Open-access A possible new path for Blake studies: a review of William Blake’s Manuscripts

Crosby, Mark. McQuail, Josephine A.. William Blake’s Manuscripts:. Praxis, Puzzles, and Palimpsests. Cham, Palgrave Macmillan, 2024. 378 p.

For decades, Blake studies have focused their attention on the relation between text and image, which is vital to so many of Blake’s works, particularly the so-called illuminated books. The name is taken from what Blake terms “Illuminated Printing” (Blake 1988, 693). An engraver by trade, he created “a method of Printing both Letter-press and Engraving in a style more ornamental, uniform, and grand, than any before discovered” (Blake, 692). His creations using this method organically merge text and image, as in, for instance, the famous poem “The Tyger:”

Figure 1
“The Tyger:” Songs copy Y, object 36

While it is almost impossible for us nowadays to neglect the visual aspect Blake imprinted on his illuminated books, for a long time during the history of the editorial transmission of his oeuvre this was necessary, due to, among other causes, technological limitations that made it too expensive to reproduce these illuminated books accurately. This led to an editorial history marked by the separation between text and image, which impacted the reception of Blake’s works, with most of its exegesis based solely on the textual aspect.

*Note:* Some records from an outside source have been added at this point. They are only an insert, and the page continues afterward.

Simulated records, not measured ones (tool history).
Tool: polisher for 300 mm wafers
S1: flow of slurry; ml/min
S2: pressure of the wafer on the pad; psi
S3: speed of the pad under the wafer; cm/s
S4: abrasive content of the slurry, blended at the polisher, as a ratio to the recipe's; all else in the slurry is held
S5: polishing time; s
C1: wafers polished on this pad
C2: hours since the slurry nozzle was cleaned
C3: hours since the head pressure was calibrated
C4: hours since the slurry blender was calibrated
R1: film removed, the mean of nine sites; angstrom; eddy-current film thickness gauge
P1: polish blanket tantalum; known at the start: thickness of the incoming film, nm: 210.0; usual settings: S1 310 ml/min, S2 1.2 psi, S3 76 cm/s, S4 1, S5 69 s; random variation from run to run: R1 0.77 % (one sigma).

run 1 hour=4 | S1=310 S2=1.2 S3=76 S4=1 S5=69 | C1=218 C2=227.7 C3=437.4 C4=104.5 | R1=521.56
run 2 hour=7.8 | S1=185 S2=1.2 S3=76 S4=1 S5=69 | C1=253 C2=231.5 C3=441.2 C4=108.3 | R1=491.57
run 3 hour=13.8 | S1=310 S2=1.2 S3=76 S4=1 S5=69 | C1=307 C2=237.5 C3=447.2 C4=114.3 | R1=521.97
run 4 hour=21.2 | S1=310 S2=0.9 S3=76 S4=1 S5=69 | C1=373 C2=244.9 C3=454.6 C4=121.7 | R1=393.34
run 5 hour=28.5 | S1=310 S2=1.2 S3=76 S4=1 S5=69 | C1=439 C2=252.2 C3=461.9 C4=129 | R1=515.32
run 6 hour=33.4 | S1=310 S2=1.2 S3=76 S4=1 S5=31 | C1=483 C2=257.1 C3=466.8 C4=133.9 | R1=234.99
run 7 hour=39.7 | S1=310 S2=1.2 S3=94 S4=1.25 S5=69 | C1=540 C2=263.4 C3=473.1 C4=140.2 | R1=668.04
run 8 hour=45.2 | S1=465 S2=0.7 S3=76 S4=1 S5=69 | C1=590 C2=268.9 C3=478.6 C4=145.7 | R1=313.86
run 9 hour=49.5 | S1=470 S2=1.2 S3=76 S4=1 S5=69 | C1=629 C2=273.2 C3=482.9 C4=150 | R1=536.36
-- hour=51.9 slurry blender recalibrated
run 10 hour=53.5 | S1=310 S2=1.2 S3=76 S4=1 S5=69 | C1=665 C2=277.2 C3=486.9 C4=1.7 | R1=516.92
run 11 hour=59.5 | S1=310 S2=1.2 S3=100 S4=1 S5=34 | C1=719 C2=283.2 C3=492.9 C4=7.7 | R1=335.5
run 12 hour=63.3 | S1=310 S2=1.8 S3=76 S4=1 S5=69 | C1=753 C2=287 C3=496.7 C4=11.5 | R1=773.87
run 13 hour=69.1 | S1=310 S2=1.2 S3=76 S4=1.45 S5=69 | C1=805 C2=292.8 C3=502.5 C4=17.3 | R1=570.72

By the 1970s, scholars started to understand more clearly that this separation neglected a vital part of Blake’s peculiar output, what became known as Blake’s composite art, in the aftermath of the book by W. J. T. Mitchell (1978). The problem was that technology still did not permit a thorough investigation of the illuminated books, as scholars became interested in the method of creation of these books, as well as the differences between the different copies. The Illuminated Blake (1974), a large and expensive volume edited by David V. Erdman, brought one copy of each illuminated book in black and white and became the standard facsimile edition. Scholars needed, however, colored, highly accurate photographic facsimiles of every extant copy of every illuminated book, something not feasible in a printed edition.

By the early 1990s three Blake scholars, Morris Eaves, Robert N. Essick, and Joseph Viscomi, started a partnership that created the means for the much-needed facsimiles to be available. In 1996, The William Blake Archive (from now on, Archive for brevity) was the digital edition resulting from this partnership. Aware of the needs of Blake studies, including the needs of their own influential scholarship, the editors started by providing access via the Internet to some copies of the illuminated books. This was to be extended through the years to include more and more copies, as well as, later, other works by Blake. Since then, the Archive has become a vital tool for students and scholars to approach Blake’s oeuvre. As access to it is free, the invaluable resource proved a means for the academic community around the world to engage with Blake’s composite art in an unprecedented way. The focus of attention became, more than ever, the illuminated books, their peculiar use of text and image, the differences between copies, i.e., the sort of scholarship that builds on influential works by the editors of the Archive.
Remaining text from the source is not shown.